The great exodus in northern Syria: 66.000 flee in few weeks

The great exodus in northern Syria: 66.000 flee in few weeks

More than 65,000 people have been forced to flee their homes in northern Syria in the past few weeks, the United Nations said, as various groups launched fierce campaigns to end Islamic state’s influence there.

The UN’s humanitarian agency, OCHA, said that tens of thousands of people have left their homes in northern Aleppo province due to the heavy military operation by both the regime and Turkish-backed Syrian rebels, particularly around the former ISIS stronghold of Al-Bab.

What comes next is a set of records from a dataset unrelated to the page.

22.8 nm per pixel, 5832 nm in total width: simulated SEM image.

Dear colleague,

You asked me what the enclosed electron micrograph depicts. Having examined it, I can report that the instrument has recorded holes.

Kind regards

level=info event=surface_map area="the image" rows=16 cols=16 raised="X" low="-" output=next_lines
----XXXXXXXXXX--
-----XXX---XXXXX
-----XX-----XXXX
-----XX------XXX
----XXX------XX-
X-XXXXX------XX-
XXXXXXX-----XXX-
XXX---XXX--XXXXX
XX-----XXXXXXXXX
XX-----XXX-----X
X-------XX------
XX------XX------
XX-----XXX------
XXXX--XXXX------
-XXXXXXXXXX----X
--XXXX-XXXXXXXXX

Al-Bab is 40km northeast of Aleppo, where the regime defeated rebels in December – its most important gain in the nearly six-year-old war.

The Turkish forces reached the outskirts of al-Bab city on 13 November 2016. The first battle against ISIS was on 21 December 2016 when it prevented Euphrates Shield factions from entering the city, what made the Turkish forces begin a new military operation on 7 February that led to recapturing most of the town on February 23.

ISIS forces retreated from al-Bab after their defeat and tried to keep their hold on the surrounding areas, but they were met with fierce attacks by both the rebels and regime forces. The two sides aim at strengthening their positions around Aleppo.

Last Sunday, the Assad regime forces took the town of Tadef after Islamic State withdrew from it, state television reported. Tadef is located just one kilometer south of Al-Bab.

The eastwards advance south of Tadef has extended Syrian army control across 14 villages and brought it within 25km (15 miles) of Lake Assad, the stretch of the Euphrates above the Tabqa dam.

Escaping violence around al-Bab

“This includes nearly 40,000 people from Al-Bab city and nearby Tadef town, as well as 26,000 people from communities to the east of Al-Bab” in northern Aleppo Province, OCHA said.

Since February 25, OCHA said, another 26,000 people fled violence further east, where Syrian government forces supported by Russian air power have also been waging a fierce offensive against ISIS.

It added that the “high contamination” of unexploded bombs and booby traps set by retreating ISIS fighters was complicating efforts to return.

More than 61 civilians were killed and dozens of others injured on February 24. when ISIS targeted civilians fleeing al0Bab with two suicide bombings.

The Syrian Observatory for Human Rights monitoring group had said 30,000 people had been displaced by fighting between government forces and ISIS.

A journalist, reporting from Gaziantep on the Turkey-Syria border, said there was a “growing humanitarian crisis”.

“The civilians we talked to mentioned some horrific details, including their money being stolen and also children being slaughtered by ISIL,” she said.

“There’s also the issue of return: when and if. ISIL have planted many mines in the neighborhood and that will become a big issue if and when they are allowed to return home,” she added.

Fleeing with nothing

Many of those fleeing the violence sought refuge in areas around Manbij, a town controlled by the US-backed Syrian Democratic Forces (SDF).

An AFP news agency correspondent in Manbij said that long queues of families were still forming at checkpoints leading to the town on Sunday.

Pick-up trucks full of children and women wearing full black veils were being searched individually by SDF personnel before being allowed to enter.

Aleppo province hosts tens of thousands of displaced Syrians, many in camps near the Turkish border.

“We left our homes with nothing: no fuel, no bread. Our children are starving,” said Jumana, a 25-year old Syrian woman who fled the clashes with her two children.

“Daesh [ISIL] was shelling us, the airplanes were hitting us. Our children were terrified. We were barely able to save ourselves,” she said on the outskirts of a village around 18km from Manbij.

Ibrahim al-Quftan, co-chair of Manbij’s civil administration, told AFP on Saturday that fleeing families were “suffering very difficult circumstances.”

“The numbers of displaced people here are still rising because of the clashes between the Syrian regime and Daesh (IS),” Quftan said.

The Syrian crisis began as a peaceful demonstration against the injustice in Syria. Assad regime used to fire power and violence against the civilians and led to armed resistance. 450.000 Syrians lost their lives in the past five years according to UN estimates, and more than 12 million have lost their homes.